Predicting if an Optimization Algorithm is "Doomed to Fail?

40 Views Asked by At

Suppose we have a linear combination weighted (with weights $\pi_i$ ) sum of Normal Distributions (Mixture Distributions https://en.wikipedia.org/wiki/Mixture_distribution):

\begin{align*} p(x|\theta) &= \sum_{i=1}^{k} \pi_i \mathcal{N}(x|\mu_i, \sigma_i^2) \end{align*}

$$\sum_{i=1}^{k} \pi_i = 1$$

Suppose we want to estimate all parameters (i.e. $\theta$ = $\pi_i$, $\mu_i$, $\sigma_i$ ) of this function (i.e. all $\pi_i$, $\mu_i$, $\sigma_i$). We can do this by writing the Likelihood Function of this problem, taking the Log Likelihood, taking the derivatives of the Log Likelihood for each parameter (set equal to 0) and numerically solve (this whole process is called Maximum Likelihood Estimation https://en.wikipedia.org/wiki/Maximum_likelihood_estimation):

\begin{align*} L(\theta|X) &= \prod_{j=1}^{n} p(x_j|\theta) = \prod_{j=1}^{n} \sum_{i=1}^{k} \pi_i \mathcal{N}(x_j|\mu_i, \sigma_i^2) \end{align*}

\begin{align*} log(L(\theta|X)) &= \prod_{j=1}^{n} log(p(x_j|\theta)) = \sum_{j=1}^{n} \sum_{i=1}^{k} \pi_i \mathcal{N}(x_j|\mu_i, \sigma_i^2) \end{align*}

$$\frac{\partial}{\partial \pi_i} \log L(\theta|X) = 0 $$ $$\frac{\partial}{\partial \mu_i} \log L(\theta|X) = 0 $$ $$\frac{\partial}{\partial \sigma_i} \log L(\theta|X) = 0 $$

However, there are some well-known problems which occur during this process for this specific situation (i.e. for Mixture Distributions). Due to the double summation that occurs within the Log Likelihood, the convenient identity $log(ab) = log(a) + log(b)$ can not be used, thus making it very difficult to calculate the derivatives of the log likelihood (actually, another optimization algorithm called Expectation Maximization algorithm is used here which avoids this problem by sequentially optimizing this function https://en.wikipedia.org/wiki/EM_algorithm_and_GMM_model , https://en.wikipedia.org/wiki/Expectation%E2%80%93maximization_algorithm).

However, there are still some other problems associated with optimizing this function that I am trying to understand.

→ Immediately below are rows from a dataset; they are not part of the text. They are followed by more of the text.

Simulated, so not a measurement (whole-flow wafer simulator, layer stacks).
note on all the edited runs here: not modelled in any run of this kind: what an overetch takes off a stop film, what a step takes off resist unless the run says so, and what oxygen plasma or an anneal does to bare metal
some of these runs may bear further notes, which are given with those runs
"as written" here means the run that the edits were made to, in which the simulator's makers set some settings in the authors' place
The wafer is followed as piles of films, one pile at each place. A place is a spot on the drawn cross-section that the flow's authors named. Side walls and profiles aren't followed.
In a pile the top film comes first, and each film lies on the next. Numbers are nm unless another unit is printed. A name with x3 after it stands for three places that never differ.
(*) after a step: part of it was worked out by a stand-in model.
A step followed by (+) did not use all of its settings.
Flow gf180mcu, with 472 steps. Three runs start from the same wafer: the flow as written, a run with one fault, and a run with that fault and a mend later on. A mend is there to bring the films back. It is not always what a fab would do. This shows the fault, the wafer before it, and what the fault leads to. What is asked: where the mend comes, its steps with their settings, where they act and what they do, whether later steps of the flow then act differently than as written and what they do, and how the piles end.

Zero Variance Estimation due to Singularity Problems : I was talking to a friend about this, and using logic (no rigorous math), we discussed a case where a given dataset has large outliers. We imagined that if there are $k$ clusters and and there is a large outlier, it might be possible a single cluster is assigned to this single outlier. In a single point, there is no variance and thus the variance becomes 0.

However, a more popular problem is described here (https://www.microsoft.com/en-us/research/uploads/prod/2006/01/Bishop-Pattern-Recognition-and-Machine-Learning-2006.pdf , page 433 in the actual book or page 453 in the pdf version of the book). Suppose we are looking at the likelihood for the mixture of two Normal Distributions (one dimensional case):

$$L = \sum_{i=1}^{n} \log \left[ \frac{\alpha}{\sqrt{2 \pi \sigma_1}} \exp \left(-\frac{1}{2} \frac{(x_i-\mu_1)^2}{\sigma_1^2}\right) + \frac{(1-\alpha)}{\sqrt{2 \pi \sigma_2}} \exp \left(-\frac{1}{2} \frac{(x_i-\mu_2)^2}{\sigma_2^2}\right) \right]$$

During a given iteration within the numerical optimization process, if the value of $\mu_1 = x_1$ occurs , then, we the likelihood becomes:

$$L = \sum_{i=1}^{n} \log \left[ \frac{\alpha}{\sqrt{2 \pi \sigma_1}} + \frac{(1-\alpha)}{\sqrt{2 \pi \sigma_2}} \exp \left(-\frac{1}{2} \frac{(x_i-\mu_2)^2}{\sigma_2^2}\right) \right]$$

If this were to happen, we can see that as $\sigma_1$ becomes smaller and smaller (i.e. towards 0), then the value of $L$ becomes larger and larger. And since the objective itself is to maximize the Likelihood, we can see that we will fall into a trap: A numerical optimization algorithm will be tricked into returning a near 0 value of the variance at the expense of maximizing the likelihood function ... eventually brining the value of the likelihood function to infinity and $\sigma_1$ to 0. When this happens, we are said to have encountered a "singularity" and to have "collapsed" the likelihood function.

My Question: I have read about this singularity/collapsing likelihood problem and have always had the following question: If this problem only occurs when one of of the $x_i$ EXACTLY equals to $\mu_i$ .... isn't the probability of this happening extremely small? If the probability of this happening is so small, why do people even talk about this - I suspect that there must be some other ways in which this problem can be manifested. Is it possible that other situations could trigger this exact same problem, e.g. $\mu_i$ being "close" to a collection of multiple $x_i$ points?

In general, can we understand what other types of general situations can trigger the collapse of the likelihood function in this case and how likely these situations are to arise? (i.e. understand how probable it is to encounter these problems)

Thanks!